Saturday, January 9, 2010

Christmas Clashes Can Shell Shock the New Year

Have old family battles pranced merrily into your new year? Sometimes Christmas trees bring more than lights and tinsel. Opening brightly colored boxes is fun, but opening old wounds of dysfunctional relationships is definitely not. When the carols are all sung out and the ornaments are back in the attic for another year’s wait, Christmas clashes can still leave us shell shocked long after the holidays are over.

In my post Does Christmas Highlight Family Pain?, I examined Jan Silvious's description of the the fools in our lives. In her book Fool-proofing Your Life, Silvious uses Proverbs, as well as other Biblical passages, to help us understand that some people habitually relate foolishly with others. Whereas the Bible calls us to love our enemies, what to we do with friends, co-workers, and family members who aren’t exactly enemies, but who drive us crazy just the same? Here are some tips from Silvious to help us deal effectively with the impossible people in our lives:

1. Put away your own childish reactions (p150). A foolish person likes to engage in verbal battles. Don’t join in. Resist to the urge to engage. It takes two to argue. Refuse to be one of the two.

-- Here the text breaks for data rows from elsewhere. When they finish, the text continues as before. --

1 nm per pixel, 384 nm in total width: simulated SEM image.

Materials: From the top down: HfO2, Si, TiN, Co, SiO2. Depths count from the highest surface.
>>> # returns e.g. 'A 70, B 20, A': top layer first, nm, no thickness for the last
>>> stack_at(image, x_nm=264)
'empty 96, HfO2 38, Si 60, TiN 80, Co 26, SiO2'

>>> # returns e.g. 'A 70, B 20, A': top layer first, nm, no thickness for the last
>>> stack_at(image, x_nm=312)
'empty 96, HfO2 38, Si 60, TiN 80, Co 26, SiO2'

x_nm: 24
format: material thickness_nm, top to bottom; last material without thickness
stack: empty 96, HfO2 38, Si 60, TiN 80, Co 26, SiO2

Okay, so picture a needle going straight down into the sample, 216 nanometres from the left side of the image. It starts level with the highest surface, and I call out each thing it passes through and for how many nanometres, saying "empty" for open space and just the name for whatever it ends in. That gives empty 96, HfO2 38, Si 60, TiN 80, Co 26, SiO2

2. Determine that you can live with or without your fool (p152-153). This doesn’t necessarily mean you will divorce your spouse or kick out a rebellious teenager. It means you have an inner change that results in abandoning clingy behavior.

3. Stop trying to change your fool (p153).

4. Turn away from evil (p167-8). Turn away inwardly by choosing your steps wisely. Turn away to a safe location if your fool is violent.

5. Overcome evil with good (p169-171). Your goal is not to appease the fool. Instead practice godly kindness. Perhaps your kindness will expose his or her folly and bring repentance. Perhaps not. Either way, you are growing.

6. Detach (p171-2). Don’t open yourself up to intimacy. Speak with the civility and kindness that you use with a waiter or sales associate. Be polite, exchange pleasantries, but don’t engage in combat.

7. Speak the truth with strength and dignity (p173-4). The goal is not to convince the fool. The goal is the feed your spirit with the strength that truth brings. Perhaps the fool with change as a result, perhaps not.

8. Pray.

Silvious’s book is packed with wisdom on every page. The list above is great, but it barely scratches the surface of the solid advice she gives. Each chapter is filled with Scripture and each ends with a short Bible study. This is the best book I’ve read on this subject, and I highly recommend it to anyone who is dealing with difficult people.

Enjoy!

Gettin’ Real!
Melodie

This book was provided for review by the WaterBrook Multnomah Publishing Group.